"Following are some research-based strategies for motivating students to learn.
- Become a role model for student interest. Deliver your presentations with energy and enthusiasm. As a display of your motivation, your passion motivates your students. Make the course personal, showing why you are interested in the material.
- Get to know your students. You will be able to better tailor your instruction to the students’ concerns and backgrounds, and your personal interest in them will inspire their personal loyalty to you. Display a strong interest in students’ learning and a faith in their abilities.
- Use examples freely. Many students want to be shown why a concept or technique is useful before they want to study it further. Inform students about how your course prepares students for future opportunities.
- Use a variety of student-active teaching activities. These activities directly engage students in the material and give them opportunities to achieve a level of mastery.
- Teach by discovery. Students find as satisfying as reasoning through a problem and discovering the underlying principle on their own.

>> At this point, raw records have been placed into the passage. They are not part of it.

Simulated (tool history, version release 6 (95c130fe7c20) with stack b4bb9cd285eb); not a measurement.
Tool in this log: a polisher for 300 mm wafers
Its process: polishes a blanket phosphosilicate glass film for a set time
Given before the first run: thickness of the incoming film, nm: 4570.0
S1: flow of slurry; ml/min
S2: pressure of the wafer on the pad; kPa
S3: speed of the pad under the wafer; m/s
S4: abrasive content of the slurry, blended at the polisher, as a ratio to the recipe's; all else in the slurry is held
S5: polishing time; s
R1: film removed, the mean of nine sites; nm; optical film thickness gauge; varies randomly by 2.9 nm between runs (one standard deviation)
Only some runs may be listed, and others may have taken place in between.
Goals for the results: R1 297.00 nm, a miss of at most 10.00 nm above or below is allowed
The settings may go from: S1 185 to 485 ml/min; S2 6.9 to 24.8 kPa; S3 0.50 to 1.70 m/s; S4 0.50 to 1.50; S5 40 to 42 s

- Cooperative learning activities are particularly effective as they also provide positive social pressure.
- Set realistic performance goals and help students achieve them by encouraging them to set their own reasonable goals. Design assignments that are appropriately challenging in view of the experience and aptitude of the class.
- Place appropriate emphasis on testing and grading. Tests should be a means of showing what students have mastered, not what they have not. Avoid grading on the curve and give everyone the opportunity to achieve the highest standard and grades.
- Be free with praise and constructive in criticism. Negative comments should pertain to particular performances, not the performer. Offer nonjudgmental feedback on students’ work, stress opportunities to improve, look for ways to stimulate advancement, and avoid dividing students into sheep and goats.
- Give students as much control over their own education as possible. Let students choose paper and project topics that interest them. Assess them in a variety of ways (tests, papers, projects, presentations, etc.) to give students more control over how they show their understanding to you. Give students options for how these assignments are weighted.
Sources:
- Ken Bain, What the Best College Teachers Do, Harvard University Press, 2004, pages 32-42.
- Linda Nilson, Teaching At Its Best: A Research-Based Resource for College Instructors, 2nd edition, Anker Publishing, 2003, pages 41-44.
- Matt DeLong and Dale Winter, Learning to Teaching and Teaching to Learn Mathematics: Resources for Professional Development, Mathematical Association of America, 2002, pages 159-168."